By Todd Bernhard on Tue, 05/06/2014
Apple has made dramatic moves in the post-Steve Jobs era to shore up their position on Wall Street. For the first time, Tim Cook issued dividends to shareholders, making Apple stock an even better investment. Apple believed in their own stock, perhaps more than investors, and began a significant buy-back campaign, to own more of their own destiny. And more recently, they announced a stock split that will see the average share at a much more attainable sub-$100 price compared to flirting with $600 pershare.
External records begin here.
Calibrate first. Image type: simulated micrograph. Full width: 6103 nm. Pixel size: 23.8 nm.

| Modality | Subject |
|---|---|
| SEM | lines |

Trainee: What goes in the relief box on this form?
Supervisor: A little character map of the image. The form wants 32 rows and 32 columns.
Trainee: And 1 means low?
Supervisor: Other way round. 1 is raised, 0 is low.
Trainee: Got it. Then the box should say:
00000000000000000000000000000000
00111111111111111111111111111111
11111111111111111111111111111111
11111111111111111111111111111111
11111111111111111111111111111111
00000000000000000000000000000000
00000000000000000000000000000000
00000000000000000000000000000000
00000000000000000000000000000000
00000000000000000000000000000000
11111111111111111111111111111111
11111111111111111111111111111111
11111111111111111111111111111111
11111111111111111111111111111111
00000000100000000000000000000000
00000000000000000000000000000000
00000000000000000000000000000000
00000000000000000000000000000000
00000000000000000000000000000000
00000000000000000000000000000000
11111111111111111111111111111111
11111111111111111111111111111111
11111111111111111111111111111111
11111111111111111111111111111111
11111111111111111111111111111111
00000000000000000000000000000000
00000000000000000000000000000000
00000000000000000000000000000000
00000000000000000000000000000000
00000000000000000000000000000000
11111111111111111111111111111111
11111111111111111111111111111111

Why are these moves happening now and why are they working? If Apple issues dividends, then simply owning stock in Apple, even if the stock price doesn't change, generates revenue. This makes Apple more attractive to investors, both institutional and individual. Apple is sitting on huge sums of cash, and investors want to see it being put to good use. Dividends and cash buyback programs are examples that resonate with investors. Google on the other hand makes huge purchases of firms that may or may not pay off. Finally, Apple's recent move of a 7-for-1 split drives the per-share price down to a reasonable range. It might be psychological, but a share price under $100 makes it easier for investors to get involved. They might still invest $5,000, but it seems like more if that buys 50 shares versus 8. Indexes like the Dow Jones Industrial Average also like to see stock prices that are not astronomical.
Whatever your opinion on dividends, stock buybacks, and stock splits, the reality is that it has worked. Apple's value has increased and without any specific new product launches. Apple still has products in the queue like the iPhone 6, an iPad Air with Touch ID, a serious Apple TV, and an iWatch. Combine these stock manipulation moves with the inevitable product launches expected between June and December, and Apple is on a path to even higher performance. And while Apple has been slightly higher when the last iPhone was announced, fans of Steve Jobs (myself included) should note that Apple's stock is about twice what it was when he was around.